I have spent the last few days with a very special group of people in El Paso, Texas, on the US-Mexico border in El Paso, Texas and Juarez, Mexico, and in White Sands, New Mexico, a region where the space program had its beginnings and that is now home to a high number of emerging commercial space programs.
The occasion was the opening of ‘Territory of the Imagination: At the Border of Art and Space’ at the Rubin Center of the Visual Arts at the University of Texas at El Paso, curated by Kerry Doyle, a program of exhibitions, workshops and events highlighting the work of artists engaged in disruptive, alternative, and collective interactions with space and space technology, particularly artists from Latin America and the US-Mexico border region.
The program has been such a rich and thought-provoking experience that I want to blog about it in two parts, the first addressing the exhibition and the issues raised in it, the second focusing on Tomas Saraceno’s project Aerocene and the ‘Space Without Rockets’ conference, programmed by Rob La Frenais.
The four elements of the exhibition are the Astrovandalistas’ Imaginario Inverso, Matters of Gravity, Arte en Orbita and Tomas Saraceno’s Aerosolar.
Astrovandalistas is an artist collective interested in the effects of the industrialisation of our social imaginary in contexts where corporate and government interests supersede the individual and collective concerns of citizens. For Territory of the Imagination, they are running a series of workshops with communities in El Paso and Juarez and preparing a laser communication system to enable the creation of futuristic narratives about the border region. They are using lasers, in a reinterpretation of NASA’s laser communication technology for terrestrial purposes, both to transmit and engrave these narratives into stones. At the opening event, their preliminary research could be viewed both in the gallery and in a cave on the hillside.

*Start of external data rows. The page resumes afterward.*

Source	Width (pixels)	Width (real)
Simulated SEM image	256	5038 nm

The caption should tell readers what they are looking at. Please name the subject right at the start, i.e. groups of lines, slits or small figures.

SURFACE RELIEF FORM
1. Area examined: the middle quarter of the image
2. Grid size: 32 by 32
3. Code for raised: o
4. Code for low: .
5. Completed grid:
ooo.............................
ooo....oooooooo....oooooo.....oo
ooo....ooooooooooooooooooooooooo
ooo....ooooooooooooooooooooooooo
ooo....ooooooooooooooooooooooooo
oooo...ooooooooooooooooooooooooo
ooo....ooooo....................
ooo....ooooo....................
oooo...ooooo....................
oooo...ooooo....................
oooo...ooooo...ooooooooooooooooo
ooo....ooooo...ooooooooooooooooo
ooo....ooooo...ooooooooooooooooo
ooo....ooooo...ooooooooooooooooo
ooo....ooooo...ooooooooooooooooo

Matters of Gravity (La Gravedad de los Asuntos) presents the artistic outputs of a two-year programme of research (advised by The Arts Catalyst) by a group of Mexican artists, organised by Nahum Mantra and Ale de la Puente, into the nature of gravity and zero gravity, including a zero gravity flight at the Gagarin Cosmonaut Training Centre in Star City, Russia.


Arte En Orbita was a selection of films from an Ecuadorian exhibition of the same name, curated by Pedro Soler and Fabiane Borges, featuring a number of contemporary postcolonial space agencies – from Latin America, Africa and Palestine – that have appropriated technologies and imaginaries of space for their own use.

Tomas Saraceno’s Aerocene (which will be the subject of a separate blog post) shows his work developing an alternative system for transport in the sky and potentially in space through solar balloons. The exhibition of photographs and videos ‘Becoming Aerosolar’ sets the context for furthering his research and discourse in the conference ‘Space Without Rockets’, curated by Rob La Frenais, and the attempted launch of his prototype solar balloon Aerocene in the White Sands desert (see my next blog post!).

The projects in Territory of the Imagination connect the sociopolitics of space technology with issues of the territorialisation of space. Whilst the drive to explore space and visit other celestial bodies is visionary and open-minded, the space industry tends to replicate and propagate existing habits of thinking and ideologies from earth, such as American concepts of ‘progress’ and ‘frontier’, transferred from American historical narratives into the discourse of the space industry.
Since the 1960s, social imaginaries of space became largely synonymous with the national and international projects of Apollo, the ISS, space probes, Mars landers and Hubble. With the emergence of commercial space programmes – and New Mexico is where much of this is taking place – this imaginary is changing. A new ideological framework for space endeavours is emerging in which private enterprise is seen as the determining factor: space has become a place to be exploited for commercial ends. Is this the outer space of our own imaginings, those of us affected by space activities and, argues the United Nations’ space treaties, collective custodians of space as a ‘global commons’ but uninvolved in its industries?
It seems important that we question the ideologies shaping the new space age. Developing alternative social imaginaries of space is a critical part of this questioning. The space programme was historically shaped by the visions of artists and writers, and the same process could apply today. Artists, such as those in Territory of the Imagination, who engage in tactical, interrogatory or playful interactions with space themes, or who appropriate the images and technologies of space in ways that connect people to new bodies of knowledge, are developing alternative poetic and progressive imaginaries of space, and contributing to a vital societal and cultural dialogue, in which people from many cultures and across disciplines can take part.